At Supreme Court: Can US courts be venue for human rights cases from abroad?
On Day 1 of its term, the US Supreme Court heard a case involving allegations by 12 Nigerians that a foreign oil firm abetted human rights abuses in Nigeria 20 years ago. Alien Tort Statute, originally aimed at allowing legal action against pirates, lies at heart of the case.
The US Supreme Court opened its 2012-13 term on Monday with oral argument in a case examining whether a foreign corporation can be sued in a US court for allegedly aiding and abetting human rights abuses in a foreign country.
The case marks the second time in eight years the high court has taken up an appeal involving the Alien Tort Statute (ATS), a law dating from the first Congress in 1789.
The statute allows noncitizens to sue in US courts for human rights violations and other breaches of international law. What the law doesn’t state explicitly is whether the ATS applies everywhere – or merely to wrongful conduct within the US or that is otherwise linked to the US.
The question before the court is whether to uphold a lawsuit filed by 12 Nigerian citizens against Royal Dutch Petroleum for allegedly aiding and abetting in human rights abuses by the Nigerian government and its armed forces 20 years ago.

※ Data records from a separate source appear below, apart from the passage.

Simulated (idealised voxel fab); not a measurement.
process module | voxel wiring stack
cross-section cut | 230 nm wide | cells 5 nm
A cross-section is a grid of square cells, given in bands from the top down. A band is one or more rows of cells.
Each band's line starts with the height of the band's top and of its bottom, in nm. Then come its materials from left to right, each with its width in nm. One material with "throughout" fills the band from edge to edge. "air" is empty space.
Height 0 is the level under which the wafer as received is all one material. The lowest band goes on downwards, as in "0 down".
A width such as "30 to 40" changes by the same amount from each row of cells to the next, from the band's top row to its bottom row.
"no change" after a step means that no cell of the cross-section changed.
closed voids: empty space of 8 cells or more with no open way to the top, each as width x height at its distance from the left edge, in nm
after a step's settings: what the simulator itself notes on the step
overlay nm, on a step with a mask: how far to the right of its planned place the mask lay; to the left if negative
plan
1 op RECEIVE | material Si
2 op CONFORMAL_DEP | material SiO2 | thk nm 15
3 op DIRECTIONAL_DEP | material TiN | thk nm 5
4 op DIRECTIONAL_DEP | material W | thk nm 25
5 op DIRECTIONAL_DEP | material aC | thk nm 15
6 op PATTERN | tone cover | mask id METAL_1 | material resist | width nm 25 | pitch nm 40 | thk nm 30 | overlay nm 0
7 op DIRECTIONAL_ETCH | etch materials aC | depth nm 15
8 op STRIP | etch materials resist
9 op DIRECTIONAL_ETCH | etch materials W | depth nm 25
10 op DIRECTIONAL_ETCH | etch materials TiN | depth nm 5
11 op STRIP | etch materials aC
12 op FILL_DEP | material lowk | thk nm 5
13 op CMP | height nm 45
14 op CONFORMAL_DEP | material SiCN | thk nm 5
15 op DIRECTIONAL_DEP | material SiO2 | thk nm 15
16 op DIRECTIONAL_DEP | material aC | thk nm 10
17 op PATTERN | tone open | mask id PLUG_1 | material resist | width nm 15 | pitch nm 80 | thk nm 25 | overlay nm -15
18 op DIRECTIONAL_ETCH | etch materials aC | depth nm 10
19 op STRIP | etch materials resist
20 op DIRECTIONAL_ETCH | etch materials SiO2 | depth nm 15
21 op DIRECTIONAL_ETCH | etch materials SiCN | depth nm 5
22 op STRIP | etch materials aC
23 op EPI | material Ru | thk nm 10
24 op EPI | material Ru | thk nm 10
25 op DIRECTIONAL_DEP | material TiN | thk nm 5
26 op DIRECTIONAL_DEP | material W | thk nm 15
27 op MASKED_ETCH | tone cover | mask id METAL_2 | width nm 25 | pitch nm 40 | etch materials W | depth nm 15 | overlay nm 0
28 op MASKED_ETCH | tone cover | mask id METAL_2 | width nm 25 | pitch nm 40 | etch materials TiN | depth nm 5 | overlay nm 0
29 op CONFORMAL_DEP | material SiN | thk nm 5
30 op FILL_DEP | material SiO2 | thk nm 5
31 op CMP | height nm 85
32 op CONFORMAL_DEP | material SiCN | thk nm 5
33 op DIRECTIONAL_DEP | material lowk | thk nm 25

Lawyers for the oil company argue that corporations cannot be held liable under the ATS. They are also urging the high court to declare that the ATS does not extend to conduct by foreign corporations in a foreign country.
Human rights lawyers counter that there is nothing in the text of the ATS limiting its reach.
Several justices seemed reluctant to embrace a broad reading of the statute to allow foreign corporations to be sued for alleged actions in a foreign country harming foreign citizens.
Justice Anthony Kennedy asked whether such a position might come back to haunt the US and its interests. He asked whether under the same legal principle a US corporation that committed an international law violation in the United States could be sued in any court in the world.
“Do you disagree that those are fair judicial systems where a plaintiff can get a fair shake?” he asked Mr. Hoffman.
“I don’t think that anybody disputes that the legal systems in the Netherlands or the United Kingdom are fair,” Hoffman replied.
“If that’s so,” Justice Alito continued, “then why does this case belong in the courts of the United States?”
Hoffman answered: “Our clients are here.”
“This case has nothing to do with the United States,” countered Kathleen Sullivan, a lawyer for Royal Dutch Petroleum.
“It’s Nigerian plaintiffs suing an English and Dutch company for activity alleged to have aided and abetted the Nigerian government for conduct taking place entirely within Nigeria,” she said. US law should not extend to actions within Nigeria that have no connection with the US, Ms. Sullivan said.
Not all justices opposed a broad application of the statute. Justice Stephen Breyer said the law passed in 1789 was aimed in part at allowing legal action against pirates. The question now, Justice Breyer said, is who are today’s pirates and wouldn’t the ATS apply to them wherever they may be found?
“If Hitler isn’t a pirate, who is?” he said. “If an equivalent torturer or dictator who wants to destroy an entire race in his own country is not the equivalent of today’s pirate, who is?”
Sullivan replied that the United States has not agreed to the principle that its US civil lawsuits may be filed and enforced everywhere on earth.
What about torture? Breyer asked.
“The United States objected to the universal civil jurisdiction aspect of the [United Nations] convention against torture. We have never acceded to that,” Sullivan said.
She added: “The reason is that … we fear that if we say that a United States court can be open to try any accused law of nations violator anywhere in the world regardless of the place of the conduct, the other nations of the world might seek to do the same to us,” she said.
The case is Kiobel v. Royal Dutch Petroleum (10-1491). A decision is expected by the end of the term in June.